I think I understand what OP is going for here. Here is why the above answer is NOT correct. Problem description: we want to compute a rolling function (mean, median, sum, etc) that behaves similarly to np.nan[function]
while retaining the ability to have W
nans at the start of the result due to a window length not being long enough.
The above answer with min_periods
invalidates the behavior of having nan
where the window is not long enough. However, pandas rolling
does not provide the ability to allow nan
in rolling window (of the correct length) to be viewed as a "valid" sample. Here is the required logic:
If (current window length < desired window length) -> return nan
If (current window length == desired window length) -> return np.nan[func](window)
I've seen a few questions like this across stack overflow and the problem is hard to describe, so a lot of people do not have the correct answer. Here is a solution using numba
and using a rolling sum as an example. In my example, I am also providing the ability to not calculate the function over the first block of nan
if such a block exists. Remove A
from this to remove this functionality:
from numba import njit
import numpy as np
@njit
def rolling_nansum(x, W):
# Setup Output Array
out = np.full(len(x), np.nan)
# Find the First non-nan value (virst valid sample for the function)

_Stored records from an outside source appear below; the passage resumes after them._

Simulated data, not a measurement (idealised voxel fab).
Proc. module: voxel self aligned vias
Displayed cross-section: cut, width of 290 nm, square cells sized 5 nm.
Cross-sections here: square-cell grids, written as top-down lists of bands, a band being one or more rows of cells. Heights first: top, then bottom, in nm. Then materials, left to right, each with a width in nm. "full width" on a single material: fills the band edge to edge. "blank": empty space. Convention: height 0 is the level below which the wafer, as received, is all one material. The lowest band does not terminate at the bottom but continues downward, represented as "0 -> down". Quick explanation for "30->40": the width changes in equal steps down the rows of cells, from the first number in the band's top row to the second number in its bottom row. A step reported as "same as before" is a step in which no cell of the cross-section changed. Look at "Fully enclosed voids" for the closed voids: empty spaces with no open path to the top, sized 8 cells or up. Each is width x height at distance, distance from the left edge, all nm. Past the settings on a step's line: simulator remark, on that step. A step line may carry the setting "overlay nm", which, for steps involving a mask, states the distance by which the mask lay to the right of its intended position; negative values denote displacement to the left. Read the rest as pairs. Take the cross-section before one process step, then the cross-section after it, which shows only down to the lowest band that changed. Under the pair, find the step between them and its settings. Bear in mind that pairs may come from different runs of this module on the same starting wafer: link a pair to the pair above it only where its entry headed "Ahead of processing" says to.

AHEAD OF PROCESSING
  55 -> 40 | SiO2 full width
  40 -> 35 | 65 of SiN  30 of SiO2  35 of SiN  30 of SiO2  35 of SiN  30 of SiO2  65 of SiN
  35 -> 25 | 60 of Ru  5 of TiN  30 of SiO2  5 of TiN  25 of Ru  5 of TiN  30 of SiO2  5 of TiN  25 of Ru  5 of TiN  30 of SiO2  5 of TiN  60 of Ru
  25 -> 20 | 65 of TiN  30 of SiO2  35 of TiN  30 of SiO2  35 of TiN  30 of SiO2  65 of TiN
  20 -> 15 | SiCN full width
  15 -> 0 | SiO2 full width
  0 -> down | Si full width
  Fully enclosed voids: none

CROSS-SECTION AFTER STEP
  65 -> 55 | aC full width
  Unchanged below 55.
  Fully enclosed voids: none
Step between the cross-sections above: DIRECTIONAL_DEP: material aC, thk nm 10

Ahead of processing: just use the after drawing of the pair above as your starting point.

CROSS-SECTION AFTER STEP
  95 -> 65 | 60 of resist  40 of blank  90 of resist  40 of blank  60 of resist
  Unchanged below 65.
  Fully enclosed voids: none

A = (~np.isnan(x)).argmax()
# Compute the Rolling Function
for i in range(A+W-1, len(x)):
out[i] = np.nansum(x[i-W+1:i+1])
return out
df.apply(lambda x: rolling_nansum(x, 100), raw=True, axis=0)
This was tested on a 4300x1000 element DataFrame and performs the calculation in 480 ms
.
This code applies the correct logic, columnwise across the DataFrame. This is a good way to handle rolling functions on missing data without introducing lookahead bias, or having results with nan
. This is a common use case for financial data.